Sex For Money is a semi-regular blog series about my experiences in writing, publishing, and marketing gay erotica and M/M erotic romance. All of this information is from my own experience, so your experience may differ. It’s hoped that sharing this information might be helpful to new and aspiring erotica and erotic romance authors, as I see a lot of questions and a lot of misinformation out there. To read more Sex For Money posts, click here.
Anybody who has self-published and read the fine print of the contract between publisher and vendor website will know that there’s always a clause that the price must be no higher than elsewhere. Each site that an author publishes to wants to have the books listed at a price that is competitive with all other vendors.
Usually, this isn’t a problem. If an author prices their work at $2.99, they do so on all sites that they upload to.
However, there are two notoriously difficult factors in this.

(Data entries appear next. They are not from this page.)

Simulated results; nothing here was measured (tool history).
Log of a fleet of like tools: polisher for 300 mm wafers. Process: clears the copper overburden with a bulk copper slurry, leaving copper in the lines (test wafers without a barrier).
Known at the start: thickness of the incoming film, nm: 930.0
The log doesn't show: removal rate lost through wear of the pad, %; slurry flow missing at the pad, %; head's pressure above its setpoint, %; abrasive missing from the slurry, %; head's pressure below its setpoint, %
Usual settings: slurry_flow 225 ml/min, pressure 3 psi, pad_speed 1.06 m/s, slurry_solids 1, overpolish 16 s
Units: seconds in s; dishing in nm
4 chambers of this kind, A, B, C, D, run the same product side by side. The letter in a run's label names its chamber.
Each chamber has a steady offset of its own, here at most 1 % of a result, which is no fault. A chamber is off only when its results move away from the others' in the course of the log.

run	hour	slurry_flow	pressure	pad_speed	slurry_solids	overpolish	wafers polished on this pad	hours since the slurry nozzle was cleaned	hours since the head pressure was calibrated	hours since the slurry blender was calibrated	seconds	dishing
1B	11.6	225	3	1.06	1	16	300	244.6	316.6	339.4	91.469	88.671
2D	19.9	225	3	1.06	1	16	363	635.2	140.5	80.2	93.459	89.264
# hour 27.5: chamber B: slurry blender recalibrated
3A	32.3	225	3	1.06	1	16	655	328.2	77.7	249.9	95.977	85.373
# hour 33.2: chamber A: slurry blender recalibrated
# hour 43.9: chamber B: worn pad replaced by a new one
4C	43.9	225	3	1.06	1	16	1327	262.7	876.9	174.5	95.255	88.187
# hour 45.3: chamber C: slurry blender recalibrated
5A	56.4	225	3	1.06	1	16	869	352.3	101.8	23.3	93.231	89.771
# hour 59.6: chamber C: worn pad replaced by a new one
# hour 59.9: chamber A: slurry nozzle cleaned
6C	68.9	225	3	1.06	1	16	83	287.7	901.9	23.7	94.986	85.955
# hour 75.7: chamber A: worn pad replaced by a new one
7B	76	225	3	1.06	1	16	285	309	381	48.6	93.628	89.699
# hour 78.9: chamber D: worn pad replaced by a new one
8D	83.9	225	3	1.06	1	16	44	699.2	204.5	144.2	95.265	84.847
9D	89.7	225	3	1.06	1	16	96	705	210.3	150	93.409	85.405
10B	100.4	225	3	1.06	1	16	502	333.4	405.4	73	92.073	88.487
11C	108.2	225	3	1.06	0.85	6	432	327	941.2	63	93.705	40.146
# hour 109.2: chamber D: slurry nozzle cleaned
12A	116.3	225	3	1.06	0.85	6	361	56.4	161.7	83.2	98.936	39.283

The first is that Amazon scours the web for your products and, if it finds your book elsewhere for cheaper, it will automatically lower the price of your product on their site so that it is competitive with the lowest price it can find. It does this without your permission and, from what I’ve heard, is almost impossible to undo. They’ll either undo it on their own, or they may accommodate your request to do so, but it’s more likely they’ll leave it at that lowered price and, if ever, raise it at their leisure.
The second is that Google Play will automatically discount books above a certain price. There is no set percentage that they take off of a book’s price, but rather there is a range of percentages. (This forum post gives you a good idea of the spread of discounts.) If an author’s not careful, their book will be discounted by Google Play, making it cheaper than anywhere else. And when Amazon catches on, their prices get lowered. Authors have lost tons of money over this.
The strategy that authors take, including myself, is to price books on Google Play much higher so that the automatic discount brings it down to close to regular price. However, while that forum post linked above is an excellent guide to the discounts, I find Google Play will make random deviations of a percentage point or two in their discounts. The only real way to fix it is to set the price to what you think is appropriate, give it a couple hours to change the price throughout their system, then check up on it by accessing it through the storefront… then go back into the publisher portal and adjust the price accordingly and waiting a few hours to see if it’s correct. It can take several tries, I’ve found, to get it right.
Even if this goes smoothly, there are still problems now and then. I noticed on Amazon (accessing the .com version from Canada, so your results may differ) that Men In The Hot Room: The Complete Series is priced at $1.95 USD, despite me setting it at $1.99 USD. The only explanation I can come up with is that Google Play has my book priced just under $1.99 USD and Amazon has price matched.
But here’s where it gets difficult (for non-Americans).
Presumably, all of this price adjustment stuff is based on the American prices on the American sites. When I go to Google Play it shows me Canadian prices. (I have to run everything through a currency converter, which helps me set the right price for Google Play.) However, Google Play seems to have this tendency to display “nice” prices for me in Canada. My short stories are all priced at $0.99 USD. This is below the level where Google Play automatically discounts my prices, so I don’t have to worry about that. Or so I thought. Google Play doesn’t want to show me the correct Canadian-converted price of $1.31 (as of right now). Instead, it shows me $1.09.
$1.09 CAD is equal to $0.82 USD (as of right now). I think Amazon has picked up on this. When I recently checked my Amazon catalogue, nearly all of my short stories were priced at $0.84 or less.
Because of Google Play’s tendency to do whatever-the-hell it wants with book prices, Amazon has subsequently slashed my prices, which cuts into my royalties.
However, I don’t think I’m going to do anything about it. All of my $0.99 short stories are older stories, so at this point I’m glad for any sale. And the royalty change between $0.99 and $0.84 is six cents (for a 35% royalty rate on Amazon). That’s nothing to cry over.
With my more expensive stories — the novellas and novels — the price matching has only taken a few cents off the retail price, which has a negligible effect on royalties.
Additionally, I seem to have the unusual result of Google Play being one of my bigger sellers. Most authors complain of Google Play as being a wasteland for ebooks, where a sale might happen once every few months. For me, sales are not very high, but they rank higher than Smashwords (and through Smashwords I get distributed to iBooks, B&N, Kobo, and more). My top two sales venues are Amazon and All Romance eBooks — they switch first and second place often — and then Google Play is usually close behind. My profits gained on Google Play far outweigh the profits lost on Amazon.
There is a lesson in here, though. An author must always read and understand the terms and conditions of any self-publishing site, as well as research everything they can on the industry. (I usually lurk and read the erotica authors Reddit, but don’t post there. There’s tons of good info there.) An author must also be adaptable and responsive — quick to change prices if need be, always looking for new revenue streams in case profits dwindle on a regular site, and be willing to experiment to find out what path in erotica self-publishing works best for that person.